Flair: Extend tags recognized by a SequenceTagger

Created on 7 Aug 2020 · 5Comments · Source: flairNLP/flair

Hello,

I would like to know if it's possible to extend the entities recognized by a ner SequenceTagger. For instance I trained a sequence tagger with CamemBERT and it can actually detect the following entities :

tagger.tag_dictionary.get_items()

output :

['<unk>','O','B-LOC','B-DATE','I-DATE','B-TIME','B-ORG','I-ORG','B-PRODUCT','I-PRODUCT','B-PER','I-PER', 'I-LOC','I-TIME',
 'B-EVENT','I-EVENT','-','', '<START>','<STOP>']

So it can recognizes : LOC, ORG, PER, TIME, EVENT, PRODUCT and DATE.

Now I would like to extend this tagger so it can recognizes say "MOLECULE". I tried to add "B-MOLECULE" and "I-MOLECULE" to the tag dictionnary like this :

tagger.tag_dictionary.add_item("B-MOLECULE")
tagger.tag_dictionary.add_item("I-MOLECULE")
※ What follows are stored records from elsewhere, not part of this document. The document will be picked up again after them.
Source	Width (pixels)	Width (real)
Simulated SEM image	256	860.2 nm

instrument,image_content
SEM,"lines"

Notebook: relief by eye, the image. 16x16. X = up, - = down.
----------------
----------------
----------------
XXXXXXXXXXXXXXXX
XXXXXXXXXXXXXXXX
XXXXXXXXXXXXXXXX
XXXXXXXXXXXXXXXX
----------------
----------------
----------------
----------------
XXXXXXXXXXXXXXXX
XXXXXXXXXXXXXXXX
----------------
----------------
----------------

and then I started to train my tagger on a (conll) corpus where some tokens are tagged with B-MOLECULE or I-MOLECULE but then I get the following error :

---------------------------------------------------------------------------
IndexError                                Traceback (most recent call last)
<ipython-input-11-666d914e1eca> in <module>
     10               embeddings_storage_mode="cpu",
     11               monitor_test=True,
---> 12               checkpoint=True)

/opt/conda/envs/asd/lib/python3.7/site-packages/flair/trainers/trainer.py in train(self, base_path, learning_rate, mini_batch_size, mini_batch_chunk_size, max_epochs, scheduler, anneal_factor, patience, initial_extra_patience, min_learning_rate, train_with_dev, monitor_train, monitor_test, embeddings_storage_mode, checkpoint, save_final_model, anneal_with_restarts, anneal_with_prestarts, batch_growth_annealing, shuffle, param_selection_mode, num_workers, sampler, use_amp, amp_opt_level, eval_on_train_fraction, eval_on_train_shuffle, **kwargs)
    347 
    348                         # forward pass
--> 349                         loss = self.model.forward_loss(batch_step)
    350 
    351                         # Backward

/opt/conda/envs/asd/lib/python3.7/site-packages/flair/models/sequence_tagger_model.py in forward_loss(self, data_points, sort)
    598     ) -> torch.tensor:
    599         features = self.forward(data_points)
--> 600         return self._calculate_loss(features, data_points)
    601 
    602     def forward(self, sentences: List[Sentence]):

/opt/conda/envs/asd/lib/python3.7/site-packages/flair/models/sequence_tagger_model.py in _calculate_loss(self, features, sentences)
    735 
    736             forward_score = self._forward_alg(features, lengths)
--> 737             gold_score = self._score_sentence(features, tags, lengths)
    738 
    739             score = forward_score - gold_score

/opt/conda/envs/asd/lib/python3.7/site-packages/flair/models/sequence_tagger_model.py in _score_sentence(self, feats, tags, lens_)
    707             score[i] = torch.sum(
    708                 self.transitions[
--> 709                     pad_stop_tags[i, : lens_[i] + 1], pad_start_tags[i, : lens_[i] + 1]
    710                 ]
    711             ) + torch.sum(feats[i, r, tags[i, : lens_[i]]])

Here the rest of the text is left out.